Is $A_1^i \overline{A_1^j} A_1^k \overline{A_1^{\ell}} = \overline{A_i^1} A_j^1 A_1^k \overline{A_1^{\ell}} = \delta_i^k \delta_j^{\ell}$ true?

Question

Let $A = (A_i^j)$ be a unitary matrix. That is, $A^{-1} = \overline{A}^t$.

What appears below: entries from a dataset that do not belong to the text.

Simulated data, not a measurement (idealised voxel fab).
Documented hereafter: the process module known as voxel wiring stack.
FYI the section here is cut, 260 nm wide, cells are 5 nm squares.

Is it true that $$A_1^i \overline{A_1^j} A_1^k \overline{A_1^{\ell}} = \overline{A_i^1} A_j^1 A_1^k \overline{A_1^{\ell}} = \delta_i^k \delta_j^{\ell}?$$

Answer 1

In the more general case of orthogonal matrices the equation already doesn't hold. Suppose $A$ to be the rotation matrix by an angle $\theta\in(0,\frac{\pi}{2})$ which is $$\begin{pmatrix} \cos{\theta}&-\sin{\theta}\\ \sin{\theta}& \quad\cos{\theta} \end{pmatrix}$$ This matrix is orthogonal and for $i,k=1$ and $j,\ell=2$ we get $$A_1^i\overline{A_1^j}A_1^k\overline{A_1^{\ell}}=\sin^2(\theta)\cos^2(\theta)\neq 0$$ and $$\overline{A_i^1}A_j^1A_1^k\overline{A_1^{\ell}}=-\sin^2(\theta)\cos^2(\theta)\neq 0.$$ Therefore both terms are not equal. In the case of $\theta=\frac{\pi}{3}$ neither of terms equals 1 meaning they both can't be of the form $\delta_j^k\delta_j^{\ell}$, assuming you mean the dirac delta.